Wednesday, November 24, 2010

Update #3/ Week of 11/22/2010 News FROM ARA MELKONIANS

Good Morning Everyone and Happy Wednesday! We caught a little break yesterday with credit markets improving one extra day for the week. All bets were on credit markets moving well into a safe place ahead of the holiday, but with the help of some sabre-rattling in Korea, equities sold off yesterday and credit markets actually improved. Today, we're on the typical day-before-a-holiday program with credit markets way off into a safe place and back-East traders leaving the office to get a head start on the commute.

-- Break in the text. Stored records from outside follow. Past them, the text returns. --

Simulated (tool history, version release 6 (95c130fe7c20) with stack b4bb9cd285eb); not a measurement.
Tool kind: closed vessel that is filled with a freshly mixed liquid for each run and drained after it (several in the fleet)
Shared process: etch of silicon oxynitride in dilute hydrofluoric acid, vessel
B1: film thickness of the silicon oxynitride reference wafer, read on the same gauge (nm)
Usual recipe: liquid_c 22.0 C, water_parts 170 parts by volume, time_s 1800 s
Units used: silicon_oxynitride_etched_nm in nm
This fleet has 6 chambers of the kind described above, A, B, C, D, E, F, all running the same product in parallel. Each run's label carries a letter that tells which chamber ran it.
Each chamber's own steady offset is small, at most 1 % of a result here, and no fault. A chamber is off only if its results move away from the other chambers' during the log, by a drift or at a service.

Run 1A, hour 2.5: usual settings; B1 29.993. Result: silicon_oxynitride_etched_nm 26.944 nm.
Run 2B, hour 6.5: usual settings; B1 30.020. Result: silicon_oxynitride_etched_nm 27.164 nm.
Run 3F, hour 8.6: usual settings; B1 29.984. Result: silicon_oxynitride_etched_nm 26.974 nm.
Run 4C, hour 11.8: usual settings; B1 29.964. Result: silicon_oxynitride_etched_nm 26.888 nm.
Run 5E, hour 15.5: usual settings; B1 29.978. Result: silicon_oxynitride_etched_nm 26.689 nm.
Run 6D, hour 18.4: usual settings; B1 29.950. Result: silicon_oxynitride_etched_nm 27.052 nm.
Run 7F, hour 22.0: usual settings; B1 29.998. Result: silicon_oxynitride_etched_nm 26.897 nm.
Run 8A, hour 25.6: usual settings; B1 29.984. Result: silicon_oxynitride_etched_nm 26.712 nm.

Helping stock markets make up the losses from yesterday is the Initial jobless claims report for the week ending Nov 20 which totaled 407K. This figure is down 34K week-over-week and less than the 442K initial claims that had been widely expected. Continuing claims came down to 4.18 million from 4.32 million. Both reports mark a 2 year low for this economic bell weather.

Separately, personal income increased 0.5% in October, besting expectations of an increase of 0.4% after no change was recorded for the prior month. Spending for October increased 0.4%, which is weaker than the 0.6% increase that had been expected to follow a 0.3% increase for the prior month. Core personal consumption expenditures were flat for October.

The final Consumer Sentiment Survey for November from the University of Michigan improved to 71.6 after a preliminary reading of 69.3. New home sales, however, for October fell 8.1% month-over-month to an annualized rate of 283K units, quite a miss from the rate of 314K units that had been expected. This housing news may have brought the early rally to a stop, but equity markets have pretty much made up the losses from yesterday, so they should be happy to take the gains and get out of town.

I hope all of you have a terrific Thanksgiving tomorrow with your family and friends!